|
|
|
|
|
by nikcub
5385 days ago
|
|
My biggest issue (beside the initial TC article being a complete shocker) was the claim of 60% saving on de-duplication and that each user only had 25GB of unique data. This research paper from Microsoft on Farsite[2] claims 'up to 50%' saving on de-dupe with a convergent file system - but that was tested against 500 computers in a corporate environment and it was done back in 2002. Users now store a lot more photos, a lot more of their own video, and any content that is DRM'd is also unique. You can save on operating system and application files, but it isn't 60%. There is nothing 'finally' about this additional information. The discussion and criticism of the claims on Twitter was knowing this information about convergent encryption and the key being derived from the content. There is a lot more that is still unanswered - such as how an 'intelligent cache' allows 'unlimited' storage to be available offline. I really wish these guys would release a research paper with their results, or include more information on their website before they make such bold claims in public. [1] http://research.microsoft.com/apps/pubs/default.aspx?id=6995... |
|
In most cases this isn't true. The computation involved in keying media on the fly while it's being downloaded is not insignificant when considered in volume. The added pain of storing everyone's unique keys also discourages this behavior. At worst you'll see different keys being used by region or datacenter, or perhaps key rotation on a weeks-months scale.

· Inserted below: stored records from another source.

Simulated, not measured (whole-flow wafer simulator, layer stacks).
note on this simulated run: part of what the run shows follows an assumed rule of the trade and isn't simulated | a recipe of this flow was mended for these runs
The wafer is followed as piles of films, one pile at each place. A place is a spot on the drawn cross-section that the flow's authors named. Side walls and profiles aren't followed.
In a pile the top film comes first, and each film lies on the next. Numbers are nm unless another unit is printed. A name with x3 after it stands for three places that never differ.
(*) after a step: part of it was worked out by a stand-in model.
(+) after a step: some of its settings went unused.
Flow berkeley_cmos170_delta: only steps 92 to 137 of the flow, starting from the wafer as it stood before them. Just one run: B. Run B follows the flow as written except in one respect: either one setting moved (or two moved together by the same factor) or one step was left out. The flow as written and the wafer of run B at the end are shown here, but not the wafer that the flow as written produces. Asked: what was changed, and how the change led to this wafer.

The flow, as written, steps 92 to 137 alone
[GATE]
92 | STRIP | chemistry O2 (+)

Some media (both DRM and non-DRM) will be trivially unique because of metadata like purchaser info or music tags. In some cases this makes the first block unique but all later blocks are deduped, in other cases you need to be somewhat content aware so you can treat the header data separate from the real media data. This also allows you to catch a lot of data people ripped themselves using standard settings.
You can save on operating system and application files, but it isn't 60%.
While I agree that photos and videos will be the bulk of their problem, I don't think that ruins their premise. The question is if their userbase will be significantly overweight on heavy media creators. If it's a standard distribution, I wouldn't be surprised if a majority of people were under 10gb unique and 70%+ deduped.